Ms. Broekema is a graduate of the University of Guelph with a focus on child, youth and family services and moved to Manitoulin to be with her boyfriend. And after graduating from the YEDI, Ms. Broekema has registered with Cambrian College this fall to study business.
Ms. Broekema said that, despite using Zoom, all of the young entrepreneurs connected really well.
A highlight of the course was a YEDI version of Dragon’s Den where the students had to pitch their business idea to a panel of businesspeople with actual money up for grabs, up to $1,000. She managed a cool $300 for her efforts. She noted that the course also covered the cost of getting a business licence, which is part of the program.

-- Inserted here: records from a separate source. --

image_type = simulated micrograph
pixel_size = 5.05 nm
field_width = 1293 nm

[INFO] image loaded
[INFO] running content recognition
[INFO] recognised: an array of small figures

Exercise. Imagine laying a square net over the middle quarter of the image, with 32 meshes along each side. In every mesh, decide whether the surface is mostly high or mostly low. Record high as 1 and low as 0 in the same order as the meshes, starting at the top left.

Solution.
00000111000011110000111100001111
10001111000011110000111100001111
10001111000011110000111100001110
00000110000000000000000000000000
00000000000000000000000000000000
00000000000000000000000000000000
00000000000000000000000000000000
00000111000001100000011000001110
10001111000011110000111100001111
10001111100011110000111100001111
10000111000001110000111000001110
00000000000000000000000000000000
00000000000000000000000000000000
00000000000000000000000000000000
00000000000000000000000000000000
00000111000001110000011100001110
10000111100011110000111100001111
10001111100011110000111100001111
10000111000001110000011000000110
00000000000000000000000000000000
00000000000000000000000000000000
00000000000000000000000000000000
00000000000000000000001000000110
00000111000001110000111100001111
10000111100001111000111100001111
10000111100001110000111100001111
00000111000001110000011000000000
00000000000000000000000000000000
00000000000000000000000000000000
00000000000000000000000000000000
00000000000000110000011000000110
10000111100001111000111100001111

The official launch of Manitoulin Designs, which features her signature doormats, plus keychains with such Island landmarks as the Chi-Cheemaun and swing bridge, stickers and general “touristy stuff,” was held at the busy Kagawong Market where she has a table every Wednesday. Ms. Broekema also created a website as part of her business launch.
Ms. Broekema says anyone with an idea should sign up. “My advice is to just do it. It was a great experience. I made a lot of great connections and there’s no major pressure. If you’re unsure of your plan, they help.”
“It’s hard, it’s scary, but you can do it,” Ms. Broekema said of pursuing your dreams.